European trade and strategy in the Indo-Pacific: Why the EU should join the CPTPP

The EU’s strongest asset remains trade. If it makes the most of this, it could prove highly welcome to Indo-Pacific countries considering China’s application to join the regional CPTPP trade agreement.

A drone shot of shipping containers in a terminal in Singapore on 10 May, 2017

For decades, trade and investment have been at the heart of Europe’s approach to the countries of the Indo-Pacific. The region is today the second largest destination for exports from the European Union and is home to four of the bloc’s top ten trading partners. Indeed, the vast majority of EU member states see the Indo-Pacific as a place of huge and unparalleled economic opportunity. But, where Western powers in general and Europe in particular were once in the vanguard of regional integration, they have grown reluctant to conclude new trade agreements. Globalisation fatigue and public opinion have discouraged governments from pursuing such accords.

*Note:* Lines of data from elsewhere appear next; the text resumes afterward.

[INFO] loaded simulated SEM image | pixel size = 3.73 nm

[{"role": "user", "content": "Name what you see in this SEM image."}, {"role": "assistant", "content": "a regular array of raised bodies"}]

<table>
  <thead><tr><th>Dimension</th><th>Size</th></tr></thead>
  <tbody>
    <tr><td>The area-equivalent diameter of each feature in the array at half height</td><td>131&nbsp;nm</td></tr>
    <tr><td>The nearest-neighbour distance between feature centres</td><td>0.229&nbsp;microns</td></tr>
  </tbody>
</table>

East Asian countries came later than other regions to trade integration. But they have recently been catching up, knitting a dense set of bilateral trade agreements with their neighbours as well as faraway partners across the Pacific Ocean and the Eurasian continent. Indeed, the recent signing and implementation of two major regional trade agreements is a game-changer for the Indo-Pacific – and for the rest of the world. One agreement, the Regional Comprehensive Economic Partnership (RCEP), is a traditional trade in goods agreement, initiated by the Association of Southeast Asian Nations (ASEAN). The other, more ambitious, agreement is the Comprehensive and Progressive Agreement for Trans-Pacific Partnership (CPTPP), which succeeded the Trans-Pacific Partnership (TPP) after the Trump administration withdrew from the latter. It covers trade in services as well as in goods, and sets high standards for digital trade, intellectual property, public procurement, anti-corruption, labour matters and, crucially competition and public enterprises. This last item is intended in particular to prevent predatory state intervention in the markets, via Chinese firms in particular. 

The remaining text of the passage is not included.